Hummer Rage

As I was standing by the zebra crossing near the flat yesterday evening, I saw some guy driving a Hummer down the street.

I looked at him and it and thought

“What a fucking c***.”

Who drives a Hummer down Essex road?

Who drivers a Hummer at all? That too in the city.

A poser with a tiny penis that’s who.

I have a little travel rage today.




13 thoughts on “Hummer Rage

  1. Heh, that’s what I’ve ALWAYS felt about people with 6-inch from the ground sports cars in yellow and orange. Somehow, most happen to be balding and 40.

  2. I’m going to express my ego with a Hyndai.

    Seriously though: all people express their sexuality through cars. This is very well-established thinking behind the design. Even married mothers pick minivans based on the signals design and advertising submit to her about flaunting herself as Sexually Desirable.

    The Frenchman who pioneered the SUV concept at GM waxed ecstatic about activating childhood memories of sitting in the high chair which, at least in America, has little indentations in the tray setting for sippy cups.

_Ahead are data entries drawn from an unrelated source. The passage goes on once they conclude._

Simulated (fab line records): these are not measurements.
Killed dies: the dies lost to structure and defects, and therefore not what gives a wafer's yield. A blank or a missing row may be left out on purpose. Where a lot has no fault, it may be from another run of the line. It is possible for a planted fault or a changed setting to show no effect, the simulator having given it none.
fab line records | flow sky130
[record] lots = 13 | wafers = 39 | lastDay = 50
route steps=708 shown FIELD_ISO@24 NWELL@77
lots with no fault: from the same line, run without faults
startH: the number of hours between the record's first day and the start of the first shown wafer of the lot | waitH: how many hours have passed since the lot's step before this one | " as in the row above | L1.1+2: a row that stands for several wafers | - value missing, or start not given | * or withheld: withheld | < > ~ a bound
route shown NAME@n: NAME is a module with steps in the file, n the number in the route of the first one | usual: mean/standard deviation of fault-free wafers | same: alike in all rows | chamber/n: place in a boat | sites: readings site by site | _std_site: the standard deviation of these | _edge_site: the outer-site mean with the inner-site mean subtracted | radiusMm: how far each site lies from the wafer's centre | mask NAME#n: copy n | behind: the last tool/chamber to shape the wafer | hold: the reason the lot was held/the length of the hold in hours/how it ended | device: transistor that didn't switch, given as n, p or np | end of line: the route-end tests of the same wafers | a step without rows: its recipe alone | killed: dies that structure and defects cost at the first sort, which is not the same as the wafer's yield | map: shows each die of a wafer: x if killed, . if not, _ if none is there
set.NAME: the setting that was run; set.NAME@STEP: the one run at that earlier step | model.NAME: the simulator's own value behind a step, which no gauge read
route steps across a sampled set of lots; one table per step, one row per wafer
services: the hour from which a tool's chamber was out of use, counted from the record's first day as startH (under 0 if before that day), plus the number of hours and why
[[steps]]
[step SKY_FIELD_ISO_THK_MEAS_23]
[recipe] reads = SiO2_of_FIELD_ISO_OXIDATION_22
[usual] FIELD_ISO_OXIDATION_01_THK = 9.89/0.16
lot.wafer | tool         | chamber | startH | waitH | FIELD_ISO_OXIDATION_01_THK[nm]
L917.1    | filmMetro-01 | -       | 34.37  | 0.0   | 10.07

    “You’re high off the ground, see, like in za highchair, you feel secure, strapped-in, in charge. And what do you have around you?– look, you’ve got your cup, and it’s got its little cuppieholder!”

    He took the reporter covering him to the showroom floor just so they could eavesdrop on shoppers. He tells the guy, “See, the first think they do when they look inside, they count all the cupholders!”

    A woman opens up an SUV, peers inside, cries out to her husband: “Oh my god, it’s got eight cupholders honey!!”

    Frenchman beams, triumphant in his planning. Their minds are childish putty to his infernal genius.

    See dear, it’s not just about Hummers. We are, all of us, Hummer drivers in our way.

    Except maybe you don’t drive? And yet, you have a small penis.

    • 1. Don’t drive.

      2. “all people express their sexuality through cars”

      Men – yes, that is a typically male thing to do. That and building tall pointy buildings.

      I dont think most women buy a car based on the projection or desire for a nice big butt or bigger boobs or something equally ludicrous. Maybe thats just me.

      But you could say all objects we ever buy express us in some way and in part that might be true.

      But regardless of his desire for a bigger penis, hummer man was an idiot.

      • You do admit that men have built all buildings, ever, and always will do so?

        I mean: grass huts, grass huts. Admit it.

        The minivans aren’t about finding an analogous body-part; they’re about signalling an all-around availability. If anything, I’m probably underselling this point. Married Moms still feel the ‘need’ for a *sexy* car.

        I’m not trying to deflate your cliche; you just need to expand it, in order to be sophisticated.

        And I can’t believe you wrote “f**king cunt” up there. Such language!

        • I know. I have a throughly filthy mind.

          Not all buildings by the way – I mean the tall pointy ones like the Burj, the towers, the empire state, the other one in Hong kong or Beijing. Specifically buildings that try and be taller and pointier than the rest.

  3. “You might object to the pointy ones, but you’ve taken something we built.”

    ‘we’ ?

    Well I dont think men have built all buildings. That’s a little silly, even taking into account all the gender inequality. In any case don’t you watch Grand designs? All those building, plotting, women managing their architects and husbands driving them to tears?

  4. Hmm, thought I’d venture through your blog roll (since your page is interesting, your interests must be…) but Doodlers Anonymous & Clients from Hell – neither of them could I comment on. Clients from Hell was great – tell him, if you’re in touch with him.

    Seeya – will try Sad & Useless now, like the sound of that, but if that’s read only also, will give it a rest. Cheers.

    • Yes I know its annoying. I hate being forced to ‘sign up’ to leave a comment.
      I think there is an internet service that can do that for you or something.
      I need to remove the Adam and Joe blog since they’ve abandoned us.